Test plan for sme

Testing the morphological multitagger

Lexical testing

Texts from various domains should be tested at regular intervals

Fiction
Religious texts
Administrative language, politics, etc.
Scientific texts

The corpus should be inspected, e.g. with the following command (~/gt/sme/ as the working directory):

cat corp/* | preprocess abbr=bin/abbr.txt | lookup -flags mbTT mbTT bin/sme.fst | grep '\?' | grep -v CLB | sort | uniq -c | sort -nr | less

The result will contain all non-Saami words in the lexicon. In order to remove these foreign words from the list, the following command may be used:

cat corp/* | preprocess abbr=bin/abbr.txt | lookup -flags mbTT mbTT bin/s\ me.fst | grep '\?' | grep -v CLB | cut -f1 | lookup -flags mbTT bin/foreign.fst | grep '\?' | sort | uniq -c | sort -nr | less

The resulting list is an overview over words not recognised by the parser. All-capital words should be ignored, or they could be tested separately, with the command

... | lookup -flags mbTT -f bin/cap-sme | ...
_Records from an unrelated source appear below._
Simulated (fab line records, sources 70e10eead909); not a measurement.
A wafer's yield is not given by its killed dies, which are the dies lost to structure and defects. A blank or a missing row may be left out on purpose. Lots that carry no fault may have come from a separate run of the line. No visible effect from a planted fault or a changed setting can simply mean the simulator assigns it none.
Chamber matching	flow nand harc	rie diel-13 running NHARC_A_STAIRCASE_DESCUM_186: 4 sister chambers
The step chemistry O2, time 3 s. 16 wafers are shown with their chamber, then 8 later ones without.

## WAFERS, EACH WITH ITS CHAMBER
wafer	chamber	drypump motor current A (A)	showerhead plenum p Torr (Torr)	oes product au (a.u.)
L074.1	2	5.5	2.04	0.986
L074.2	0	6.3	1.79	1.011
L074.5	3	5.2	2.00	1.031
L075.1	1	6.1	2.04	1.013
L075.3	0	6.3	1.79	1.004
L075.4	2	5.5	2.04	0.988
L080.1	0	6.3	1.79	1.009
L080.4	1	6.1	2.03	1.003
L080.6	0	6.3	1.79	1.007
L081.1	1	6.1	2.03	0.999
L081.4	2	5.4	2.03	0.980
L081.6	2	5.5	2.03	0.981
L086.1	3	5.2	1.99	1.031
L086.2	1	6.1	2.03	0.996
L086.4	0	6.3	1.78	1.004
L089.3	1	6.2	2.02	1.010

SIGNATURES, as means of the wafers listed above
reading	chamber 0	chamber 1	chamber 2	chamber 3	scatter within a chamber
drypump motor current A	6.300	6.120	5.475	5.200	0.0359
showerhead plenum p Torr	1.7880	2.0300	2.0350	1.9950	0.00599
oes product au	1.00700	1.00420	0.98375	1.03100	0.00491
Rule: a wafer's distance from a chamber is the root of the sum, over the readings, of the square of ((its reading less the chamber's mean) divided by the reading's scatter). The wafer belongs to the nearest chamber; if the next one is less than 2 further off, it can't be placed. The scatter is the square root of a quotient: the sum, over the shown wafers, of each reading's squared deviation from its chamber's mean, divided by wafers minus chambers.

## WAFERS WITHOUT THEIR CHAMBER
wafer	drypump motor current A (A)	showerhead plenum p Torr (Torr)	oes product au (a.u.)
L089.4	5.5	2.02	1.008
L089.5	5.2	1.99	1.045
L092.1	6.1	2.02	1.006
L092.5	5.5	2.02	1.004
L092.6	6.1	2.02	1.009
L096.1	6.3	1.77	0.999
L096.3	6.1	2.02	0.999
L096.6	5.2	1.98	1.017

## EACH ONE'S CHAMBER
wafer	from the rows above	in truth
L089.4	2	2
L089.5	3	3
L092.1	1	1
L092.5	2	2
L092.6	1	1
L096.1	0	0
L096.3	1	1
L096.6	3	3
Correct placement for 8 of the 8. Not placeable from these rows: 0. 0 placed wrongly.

By using this script words written in CAPITALS are analysed as well, but run in this mode, the parser is to slow to analyse the full one-million word corpus.

The remaining words should be inspected. Failure of recognising words has one of three reasons:

They are misspellings
They are missing from the lexicon
They are listed in the lexicon, but an error in the morphological or morphophonological system prevents the parser from recognising them.

In simple cases, errors should just be corrected. Otherwise they should be reported to the Bugzilla database. Misspellings may be ignored, or, if they are frequent, they should be added to the lexicon, with a tag (at present the tag is "!SUB"). When developing a spell checker, misspellings become interesting in their own right, but for the development of the disambiguator, we are more interested in actually analysing the words, than in pointing out that they are misspelled.

Clear formatting errors may be corrected in the corpus files, with the following command:

perl -i -pe 's/formatting_error/corrected_formatting/g' corp/filename

This should be done only in our old corpus, and only when it is totally clear that the input string cannot be interpreted as anything else than a formatting error. In our common corpus database we deal with formatting errors with our file-specific conversion tools.

Words missing in the lexicon should be added, with their proper lexicon.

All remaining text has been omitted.